Desert Island Poems

Joseph Coelho chooses a poem that unsettles and thrills.

Joseph Coelho’s new books include Zombierella: Fairy Tales Gone Bad, Walker Books, and The Girl Who Became a Tree: A Story Told in Poems, Otter-Barry Books.

The Listeners by Walter De La Mare is such an effortlessly creepy poem and one I return to again and again, it’s as much about what is not said as what is said. The fact that we never get to know who The Listeners are, we only have the assurance that they are present and ‘listening’. This poem is a masterclass in scene setting with its ‘Moonlit door’ and solo bird flying ‘up out of the turret’. We, the readers, are immediately transported to a monochrome horror setting where ‘phantom listeners’ lurk. The regular rhyme lulls us into a dreaded certainty that all is not as it should be, that there is no escape for the poem’s traveller protagonist who is destined to knock on a door due to some bargained compulsion… ‘tell them I came, and no one answered.’ He calls out seemingly aware of the ghostly beings that hear him and in addressing them leaving us with the feeling that his journey is far from over, that as he rides off and out of the poem, disaster surely awaits him.

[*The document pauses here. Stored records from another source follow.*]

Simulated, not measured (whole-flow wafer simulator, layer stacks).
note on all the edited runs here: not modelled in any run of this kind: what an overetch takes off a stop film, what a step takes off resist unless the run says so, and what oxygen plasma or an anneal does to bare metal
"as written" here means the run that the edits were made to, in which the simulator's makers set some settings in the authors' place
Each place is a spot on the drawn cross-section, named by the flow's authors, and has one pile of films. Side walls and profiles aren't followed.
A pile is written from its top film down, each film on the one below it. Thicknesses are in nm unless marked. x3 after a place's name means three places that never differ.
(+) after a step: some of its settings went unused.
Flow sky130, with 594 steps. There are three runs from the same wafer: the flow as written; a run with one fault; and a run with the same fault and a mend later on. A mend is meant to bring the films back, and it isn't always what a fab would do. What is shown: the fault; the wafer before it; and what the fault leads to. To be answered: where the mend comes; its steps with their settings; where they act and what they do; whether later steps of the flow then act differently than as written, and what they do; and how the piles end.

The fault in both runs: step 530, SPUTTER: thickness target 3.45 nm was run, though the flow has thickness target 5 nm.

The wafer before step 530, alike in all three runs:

This poem has long been a reminder to me of the unsettling power of horror and the thrill that a creepy text can bring.

The Listeners is one of the poems featured on The Poetry Archive where it is read by Maurice Riordan.

The anthologist’s must-have anthology poem

Allie Esiri is the award-winning anthologist behind best-selling collections A Poem for Every Day of the Year and A Poem for Every Night of the Year. Out now in paperback is A Poem for Every Autumn Day, a gorgeous seasonal collection which graces the cover of this Books for Keeps Poetry Special.

But which poem would she say most deserves a place in anthologies? We asked her.‘Of all poems, well it’s an impossible task, but it would be hard not to include Shakespeare’s most famous sonnet and the best-known love poem in the English language. The Romantic poet Samuel Taylor Coleridge described Shakespeare as ‘myriad-minded’ for his ability to hold several ideas in play at once. His fellow poet John Keats later described a similar ability of the dramatist to surrender any opinions of his own to his vision of the world as it is, even to the point of uncertainty and confusion, which he called ‘negative capability’. Both of these virtues are present in spades throughout Sonnet 18, in which the speaker declares that the charm of a beautiful day in summer pales in comparison to the almost unimaginable magnificence of his beloved. Read it aloud. It’s a wonder.’

Shall I compare thee to a Summer’s day? Thou art more lovely and more temperate: Rough winds do shake the darling buds of May, And Summer’s lease hath all too short a date: Sometime too hot the eye of heaven shines, And often is his gold complexion dimm’d, And every fair from fair sometime declines, By chance, or nature’s changing course untrimm’d: But thy eternal Summer shall not fade, Nor lose possession of that fair thou ow’st, Nor shall Death brag thou wander’st in his shade, When in eternal lines to time thou grow’st: So long as men can breathe or eyes can see, So long lives this, and this gives life to thee.